Fatherland

Review - Fatherland at the Lyric Hammersmith

Will Longman
Will Longman

Watching Fatherland at the Lyric Hammersmith, you know this very personal play is going to affect everyone in the room very differently. 'Dad' is a very personal word; it can conjure feelings of pride, love, loss and regret. What Fatherland does is create a weaving tapestry of what fatherhood means to 15 people interviewed for the piece, from men finding out they are to become dads to the last time they spoke to their father, in a remarkably honest piece of theatre.

It's all very meta-theatre: the three main characters are the creatives, playwright Simon Stephens (writer of hit play Curious Incident...), director Scott Graham of company Frantic Assembly, and Underworld musician Karl Hyde. They embark on a journey across Britain to uncover stories, and set them to dances and music.

Hyde's songs like "If Only You Knew" are boisterous, the kind you can imagine chanted from the terraces. They really come into their own when the onstage cast are joined by hoards of voices in the aisles of the stalls and circles, who remind us that these stories are real, and we each have our own. More tender piece like see an older man literally bouncing off the walls with pride as he screams to the world "This is my son", while a firefighter telling the story of how he pulled an abandoned man out of a flat whose death had gone unnoticed since his sons never visited, is as gruesome as it is heart-breaking.

Although the piece really comes into its own when the three characters are asked "what's your story?" They ask the questions, and they set out for answers, but why can't they provide their own answers? They do, rounding off this self-indulgent (by their own admission) piece of theatre.

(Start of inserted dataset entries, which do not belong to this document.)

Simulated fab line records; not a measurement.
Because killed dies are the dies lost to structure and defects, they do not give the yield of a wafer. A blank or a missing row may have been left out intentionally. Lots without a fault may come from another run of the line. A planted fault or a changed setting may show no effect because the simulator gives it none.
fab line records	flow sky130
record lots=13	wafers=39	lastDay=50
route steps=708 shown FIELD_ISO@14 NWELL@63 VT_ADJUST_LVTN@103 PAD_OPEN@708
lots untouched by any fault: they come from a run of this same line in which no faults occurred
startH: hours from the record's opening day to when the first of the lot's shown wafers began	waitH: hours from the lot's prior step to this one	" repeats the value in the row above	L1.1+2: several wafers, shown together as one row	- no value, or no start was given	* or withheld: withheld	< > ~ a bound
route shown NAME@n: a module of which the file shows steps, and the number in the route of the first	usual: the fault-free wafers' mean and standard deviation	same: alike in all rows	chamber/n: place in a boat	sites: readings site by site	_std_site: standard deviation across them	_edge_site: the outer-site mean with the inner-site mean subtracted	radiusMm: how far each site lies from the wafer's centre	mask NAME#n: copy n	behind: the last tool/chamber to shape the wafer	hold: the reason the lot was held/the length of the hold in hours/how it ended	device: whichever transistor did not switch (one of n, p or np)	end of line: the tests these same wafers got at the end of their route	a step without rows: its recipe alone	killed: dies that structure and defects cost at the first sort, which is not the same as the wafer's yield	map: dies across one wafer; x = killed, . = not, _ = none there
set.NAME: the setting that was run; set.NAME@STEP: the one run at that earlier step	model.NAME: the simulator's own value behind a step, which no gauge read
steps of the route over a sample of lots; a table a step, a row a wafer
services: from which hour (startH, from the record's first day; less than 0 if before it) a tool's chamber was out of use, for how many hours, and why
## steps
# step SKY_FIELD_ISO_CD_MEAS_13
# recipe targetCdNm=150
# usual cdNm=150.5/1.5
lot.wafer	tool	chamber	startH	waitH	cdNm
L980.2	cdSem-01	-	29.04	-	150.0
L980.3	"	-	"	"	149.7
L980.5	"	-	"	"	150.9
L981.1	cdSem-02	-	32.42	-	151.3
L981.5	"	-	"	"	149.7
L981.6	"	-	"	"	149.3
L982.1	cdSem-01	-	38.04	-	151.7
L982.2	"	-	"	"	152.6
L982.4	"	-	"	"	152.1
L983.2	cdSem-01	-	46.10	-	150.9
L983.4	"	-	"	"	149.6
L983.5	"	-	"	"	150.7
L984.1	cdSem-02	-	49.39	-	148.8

At the centre of the piece is Mark Arends (Hyde), Declan Bennett (Graham) and Nayasha Hatendi (Stephens) who play the creatives with the intention for the audience to paint their own pictures and write their own stories. It's a play that will have you sharing tales in the bar afterwards. However, we only get a snapshot into each interview, and perhaps focussing in on a smaller range of stories might help the piece theatrically.

While it is a bracing portrait of modern masculinity, and I can't help but feel a sequel with three female creatives about motherhood would be as equally as enlightening, and should be on the cards.